Issue #16027 has been updated by dalehamel (Dale Hamel).


Hi Martin,

> Do you have any parts implemented already

Yes,I have a prototype gem that adds StaticTracing.tracepoint as a way to define
a stub library that can be used for a debugger (dtrace/bpftrace) to attach
to, similar to the existing TracePoint API. I've been experimenting with using
this, in combination with the TracePoint api, to execute static tracepoints
from within the existing TracePoint handler context.

I've hit a wall, where in order to improve functionality I need more access to context,
which is only available from the RubyVM, and not exposed via the TracePoint API.
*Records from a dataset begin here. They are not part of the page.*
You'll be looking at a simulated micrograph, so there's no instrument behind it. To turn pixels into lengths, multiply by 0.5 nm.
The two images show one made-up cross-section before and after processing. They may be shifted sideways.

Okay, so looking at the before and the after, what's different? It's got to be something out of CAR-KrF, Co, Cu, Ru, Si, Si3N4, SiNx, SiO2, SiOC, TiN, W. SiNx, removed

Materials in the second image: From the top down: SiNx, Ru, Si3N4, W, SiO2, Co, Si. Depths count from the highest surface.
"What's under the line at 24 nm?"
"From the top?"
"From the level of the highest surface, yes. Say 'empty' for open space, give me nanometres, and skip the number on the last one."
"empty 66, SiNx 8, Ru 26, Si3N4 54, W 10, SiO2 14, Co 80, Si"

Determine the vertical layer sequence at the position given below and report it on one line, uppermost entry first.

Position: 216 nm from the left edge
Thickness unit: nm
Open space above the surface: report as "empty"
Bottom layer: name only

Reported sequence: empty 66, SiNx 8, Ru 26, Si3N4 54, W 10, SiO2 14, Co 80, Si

I don't yet have a prototype using internal VM context, as I thought it would be
pragmatic to see if there is interest in such functionality before investing the time in
further prototyping.

> any plans for implementation?

Yes, but it's still a work in progress as I learn more through prototyping.
Here's what I've got so far, feedback is welcome (and appreciated):

What is implemented needs to be in line with the existing setup of Ruby, and
be minimally intrusive. Adding this functionality should enhance Ruby, not
bog it down and make it more complex.

For this reason, I feel that it makes sense to tie static tracepoints to Ruby's
existing, bulit-in TracePoint API. They appear to operate in a similar way,
and are analogous types of breakpoint. What a TracePoint event is to the RubyVM,
a USDT event is to Kernel.

As Ruby already has USDT tracing built in, I believe it makes sense to target
the same libraries already used. On BSD, these headers are provided by the
system.

On linux, the SDT headers are provided by SystemTap, and do a similar thing.
These headers allow for the RubyVM to build static tracepoints into its own
source code, because Ruby is written in C.

On both platforms, the approach is analagous - the source code has some notes
added to it at a particular location outside of code space, indicating relocation
points for particular addresses in the code from which to read data.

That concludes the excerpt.